This repo holds my exploration on load balancing a grpc system. Currently, my team has one backend application that have high traffic (100k> rps from 9 pods). I'm not satisfied with current solution with the use of kubernetes' headless service. My team still see that there is an imbalance between the pods.
I create two simple application to help me demonstrate that the current solution is not working properly. These two app is a client and server model. Each application has an UUID that I used as indentifier. The client has RESTful API endpoint, which upon called, will also make a gRPC call to the server application. This is the gRPC and RESTful contract.
// RESTful contract
"detail": {
"from: <server's_app_id>": <number_of_call>
}
// protocol buffer contract
message Echo {
string message = 1;
}
service EchoServer {
rpc CallEcho(Echo) returns(Echo);
}
This is the deployment setup inside kubernetes.

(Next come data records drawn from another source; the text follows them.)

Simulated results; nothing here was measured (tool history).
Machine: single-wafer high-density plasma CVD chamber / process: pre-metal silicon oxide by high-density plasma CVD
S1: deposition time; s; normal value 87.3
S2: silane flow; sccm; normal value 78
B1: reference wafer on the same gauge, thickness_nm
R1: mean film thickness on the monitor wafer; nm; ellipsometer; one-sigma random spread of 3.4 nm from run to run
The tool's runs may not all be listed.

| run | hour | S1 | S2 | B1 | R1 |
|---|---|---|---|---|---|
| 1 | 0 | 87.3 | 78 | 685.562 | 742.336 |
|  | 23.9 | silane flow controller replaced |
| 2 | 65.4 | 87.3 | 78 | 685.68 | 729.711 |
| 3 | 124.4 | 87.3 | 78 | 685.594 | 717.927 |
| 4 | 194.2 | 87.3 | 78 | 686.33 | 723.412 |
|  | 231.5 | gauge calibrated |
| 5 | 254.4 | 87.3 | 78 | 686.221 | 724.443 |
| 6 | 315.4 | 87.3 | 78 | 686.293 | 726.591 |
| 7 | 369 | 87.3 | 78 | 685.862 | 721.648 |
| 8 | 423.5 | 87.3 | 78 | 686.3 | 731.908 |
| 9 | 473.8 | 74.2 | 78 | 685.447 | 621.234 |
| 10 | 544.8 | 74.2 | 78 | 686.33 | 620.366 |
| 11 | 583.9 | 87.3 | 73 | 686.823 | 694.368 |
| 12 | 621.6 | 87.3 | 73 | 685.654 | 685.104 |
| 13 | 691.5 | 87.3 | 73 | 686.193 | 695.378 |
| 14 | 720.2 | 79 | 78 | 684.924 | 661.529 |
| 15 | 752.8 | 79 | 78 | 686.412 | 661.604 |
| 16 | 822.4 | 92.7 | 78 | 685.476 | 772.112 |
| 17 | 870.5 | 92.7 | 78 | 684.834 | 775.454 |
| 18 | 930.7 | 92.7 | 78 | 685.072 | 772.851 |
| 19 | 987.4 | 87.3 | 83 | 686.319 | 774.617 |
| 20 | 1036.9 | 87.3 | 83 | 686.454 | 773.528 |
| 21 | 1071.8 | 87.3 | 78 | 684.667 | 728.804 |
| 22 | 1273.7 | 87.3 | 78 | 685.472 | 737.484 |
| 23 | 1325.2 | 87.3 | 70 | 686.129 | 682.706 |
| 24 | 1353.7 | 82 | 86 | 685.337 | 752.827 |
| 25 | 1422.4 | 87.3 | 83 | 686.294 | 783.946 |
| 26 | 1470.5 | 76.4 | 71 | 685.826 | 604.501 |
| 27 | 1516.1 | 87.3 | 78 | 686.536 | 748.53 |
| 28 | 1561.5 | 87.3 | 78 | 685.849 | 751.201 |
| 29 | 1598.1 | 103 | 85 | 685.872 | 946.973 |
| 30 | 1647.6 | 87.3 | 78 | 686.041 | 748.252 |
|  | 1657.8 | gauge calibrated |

Basically, the client app will count how many variance of the server app that serve its request. With this, we can conclude whether the request is well balanced or not.
When I test the response of the client app. I found this response.
{
"detail": {
"from: 2a63ca4d-193f-4ec8-b9d3-49a39548bb95 replied by: 4bcbc60a-5700-4313-8772-c2a3ceab0513": 1000
}
}
This shows that out of 10 server app's pod, only one serving the traffic.